June has always been a grand month for me; my birthday falls within it, as does the end of the school year (and I love it that this annual academic bisection still occurs in my life, just as it did when I was in junior high). This time around, June was also full of an unusual number of movies across a variety of genres. Mel Gibson’s Passion of the Christ gets a big fat star for being the most special-effects-intensive guinea-pig movie I’ve ever seen, and once I get a chance to watch the copy of Flower of Flesh and Blood that’s been lurking on my shelf, I plan to write about the spectacle of the systematically destroyed body. Though I found a few things to say about Jumper, I cared for the film no more than the rest of the planet did; not so John Huston’s Asphalt Jungle, an exemplary, unhappy caper film that almost made the cut for this fall’s Intro to Film course (instead, I’ll be kicking off the term with Sunset Boulevard, another perfect movie). After Kurt Wimmer’s brilliant sleeper Equilibrium, Ultraviolet was a real letdown, almost enough to make me stay away from the filmmaker’s work in the future — an anti-auteur effect, something like what I experienced with Darren Aronofsky and his repellent if skillful Requiem for a Dream. On the evidence of Jules et Jim, I’m starting to agree with my friend Chris Dumas that Truffaut is a limp noodle by comparison with Godard, whose films dominated my April. The month’s biggest surprise was a Spanish horror movie, Tombs of the Blind Dead — utterly seductive with its half-clothed victims, slow-moving twig-taloned zombies, and an ending sequence of shrieking, freezeframed paralysis. Murnau’s Faust, by contrast, was a glorious trippy dream: a bit of slog through the middle romantic section, but bookended by astounding, cosmic visions.
Movie-a-Day: June 2008
Viridiana (Luis Bunuel, 1961)
Tombs of the Blind Dead (Amando de Ossorio, 1971)*
You Only Live Once (Fritz Lang, 1937)
Tokyo Drifter (Seijun Suzuki, 1966)
The Firemen’s Ball (Milos Forman, 1967)
Revenge of the Creature (Jack Arnold, 1955)

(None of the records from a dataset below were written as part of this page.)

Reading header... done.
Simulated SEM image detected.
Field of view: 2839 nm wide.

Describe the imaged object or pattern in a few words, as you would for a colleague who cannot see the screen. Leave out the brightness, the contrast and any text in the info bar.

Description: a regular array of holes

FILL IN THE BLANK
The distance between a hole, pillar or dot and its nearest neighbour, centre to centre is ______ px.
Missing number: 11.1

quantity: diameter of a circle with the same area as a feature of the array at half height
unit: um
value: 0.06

The Passion of the Christ (Mel Gibson, 2004)*
Peyton Place (Mark Robson, 1957)
Faust (F. W. Murnau, 1926)*
The Asphalt Jungle (John Huston, 1950)
Earth vs. the Flying Saucers (Fred F. Sears, 1956)
Futurama: The Beast with A Billion Backs (Peter Avanzino, 2008)
Jumper (Doug Liman, 2008)
Jules et Jim (Francois Truffaut, 1962)
Eyes Without a Face (Georges Franju, 1960)
Ali: Fear Eats the Soul (Rainer Werner Fassbinder, 1974)*
Steamboy (Katsuhiro Otomo, 2004)
Killer of Sheep (Charles Burnett, 1977)
Kronos (Kurt Neumann, 1957)
Lost Horizon (Frank Capra, 1937)*
The Long Goodbye (Robert Altman, 1973)
Be Kind Rewind (Michel Gondry, 2008)
Destination Moon (Irving Pichel, 1950)
The Mummy (Terence Fisher, 1959)
Ultraviolet (Kurt Wimmer, 2006)
Rome: Open City (Roberto Rossellini, 1945)
On Dangerous Ground (Nicholas Ray, 1952)
The Man with the Golden Arm (Otto Preminger, 1955)
Mysterious Island (Cy Endfield, 1961)
Porco Rosso (Hayao Miyazaki, 1992)
WALL-E (Andrew Stanton, 2008)*
…systematically destroyed body… ugh, does that mean you have to watch the SAW and HOSTEL movies?
Mike: Saw and Hostel seem to me pretty unexceptional under the surface — they’re attended by a certain amount of controversy because of the torture-porn thing, but their mechanics of gore, though inartful, aren’t too different from slasher films of the 80s or Herschell Gordon Lewis’s stuff in the 70s. Also, those films feature multiple victims, series of killings.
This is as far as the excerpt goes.